[Noisebridge-discuss] Build advice for a new system / heavy cluster GPU AI processing?

Tue Jul 12 04:22:34 UTC 2011

Comments inline:

On Mon, Jul 11, 2011 at 8:27 PM, Sai <sai at saizai.com> wrote:
> On Mon, Jul 11, 2011 at 22:15, Mike Schachter <mike at mindmech.com> wrote:
>> The grid search is your problem! It's unavoidable when you're
>> doing cross validation though, because you definitely want the
>> parameters that give you the lowest generalization error. You're
>> doing cross validation, right?
>
> Of course. That's kinda the main point - I want to know
> a) what the best performances is on various parameters of binning,
> vectorization method etc
> b) whether there's some trend that may be interesting in the C/G
> params over that, such as narrowness of optimum params, relationship
> to bin size, or the like
>
> Cross-validation results are the primary datum. ;-)

Sounds reasonable - are you deailng with spike data, or something
like EEG?

>> Although a GPU will help individual instances of training the
>> SVM classifer, in general you should parallelize the grid search
>> across cores.
>
> Sorry, I should've been clearer - I can easily use all 4 of my cores
> using matlabpool (and for that matter multiple remote cores if it's
> set up correctly), I just reported the single-core timings for
> simplicity.
>> Specifically, train an SVM classifer per hyperparameter
>> combination (kernel, bin size, etc).
>
> As in one training per hyperparam combo? If that were possible — i.e.
> if I didn't have to retrain the damn thing from scratch for every step
> in the grid search — that would drastically cut down my optimization
> time.

You have to retrain from scratch per hyperparam combo, but..
libsvm uses "one-vs-one" multi-class classification. That means,
per hyperparam combo, for 8 classes it's training something like
(8 choose 2) / 2 = 14 independent SVMs to do it. You might want
to look into SVM-lite for multi-class classification:

http://svmlight.joachims.org/svm_multiclass.html

>> Also, SVM kind of sucks for multi-class classification. Have you
>> considered random forests?
>
> I'm not familiar with that. Could you give me a pointer?

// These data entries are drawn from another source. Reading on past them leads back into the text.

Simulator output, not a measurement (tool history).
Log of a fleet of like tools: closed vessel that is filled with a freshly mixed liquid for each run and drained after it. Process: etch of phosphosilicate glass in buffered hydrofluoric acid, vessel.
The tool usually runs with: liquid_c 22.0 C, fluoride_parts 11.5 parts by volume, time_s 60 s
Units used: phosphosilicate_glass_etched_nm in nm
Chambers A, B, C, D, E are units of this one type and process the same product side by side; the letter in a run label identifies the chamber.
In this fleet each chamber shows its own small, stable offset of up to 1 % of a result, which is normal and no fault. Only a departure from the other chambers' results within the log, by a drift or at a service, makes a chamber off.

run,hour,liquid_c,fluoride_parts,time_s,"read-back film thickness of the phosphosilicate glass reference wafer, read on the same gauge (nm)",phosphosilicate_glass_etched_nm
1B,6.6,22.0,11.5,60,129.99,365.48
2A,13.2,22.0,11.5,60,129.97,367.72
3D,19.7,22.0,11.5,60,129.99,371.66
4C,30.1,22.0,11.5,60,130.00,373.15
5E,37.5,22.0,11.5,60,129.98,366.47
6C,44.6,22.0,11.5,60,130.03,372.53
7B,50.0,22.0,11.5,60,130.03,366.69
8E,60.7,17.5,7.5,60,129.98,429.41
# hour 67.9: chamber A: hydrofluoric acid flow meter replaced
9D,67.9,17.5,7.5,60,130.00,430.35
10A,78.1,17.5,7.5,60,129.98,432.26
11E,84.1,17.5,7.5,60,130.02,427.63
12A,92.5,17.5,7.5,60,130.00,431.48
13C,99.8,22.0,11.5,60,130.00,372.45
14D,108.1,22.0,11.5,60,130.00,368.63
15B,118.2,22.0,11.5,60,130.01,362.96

I'm most familiar with the random forests in R:

http://cran.r-project.org/web/packages/randomForest/index.html

The canonical paper on them is here:

http://oz.berkeley.edu/users/breiman/randomforest2001.pdf

> Ideally I would like to be able to compare multiple different
> classifier methods, as that's a large part of what interests me in the
> question - eg maybe there's some interesting case where some
> classifiers are better in one kind of binning and another set are
> better for another kind.
>
> Which of course means I still need to run even the slow ones. :-/

Definitely try random forests, they're the hot shit and people will
eat it up. Comparing things to linear classifiers (or SVMs with a
linear kernel) is kind of classic. If you want to never finish your
PhD keep going and try out neural networks, deep nets (neural
networks with many pre-trained hidden layers), a long ass detailed
paper can be found here:

http://citeseerx.ist.psu.edu/viewdoc/download?doi=10.1.1.156.4732&rep=rep1&type=pdf

And more importantly, there is a python framework called Theano
which takes care of parallelizing things on the GPU for you:

http://deeplearning.net/software/theano/

Also consider perusing the software page on the Noisebridge ML
wiki, if you haven't already:

https://www.noisebridge.net/index.php?title=Machine_Learning

Hope that helps!

  mike